Pull-out simulations of a capped carbon nanotube in carbon nanotube-reinforced nanocomposites
- Department of Nanomechanics, Tohoku University, Sendai 980-8579 (Japan)
- Department of Mechanical Engineering, Chiba University, Chiba 263-8522 (Japan)
- College of Mechanical and Vehicle Engineering, Hunan University, Changsha 412008 (China)
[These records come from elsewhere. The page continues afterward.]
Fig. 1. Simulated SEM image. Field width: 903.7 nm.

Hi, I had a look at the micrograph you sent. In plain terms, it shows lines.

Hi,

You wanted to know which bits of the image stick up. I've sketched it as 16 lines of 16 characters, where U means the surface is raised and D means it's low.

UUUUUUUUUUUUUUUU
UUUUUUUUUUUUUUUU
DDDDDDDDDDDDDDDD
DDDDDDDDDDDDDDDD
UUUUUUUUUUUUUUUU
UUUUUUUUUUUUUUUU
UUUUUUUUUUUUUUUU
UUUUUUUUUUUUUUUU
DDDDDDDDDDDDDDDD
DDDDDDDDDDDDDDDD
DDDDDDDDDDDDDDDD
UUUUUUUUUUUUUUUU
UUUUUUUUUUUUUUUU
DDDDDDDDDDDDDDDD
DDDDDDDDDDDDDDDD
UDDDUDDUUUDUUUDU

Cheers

- Department of Mechanical Engineering, The Hong Kong Polytechnic University, Hong Kong SAR (China)
- Fracture and Reliability Research Institute, Tohoku University, Sendai 980-8579 (Japan)
- Department of Mechanical Engineering, University of Houston, Houston, Texas 77004 (United States)
- Department of Aerospace Engineering, Tohoku University, Sendai 980-8579 (Japan)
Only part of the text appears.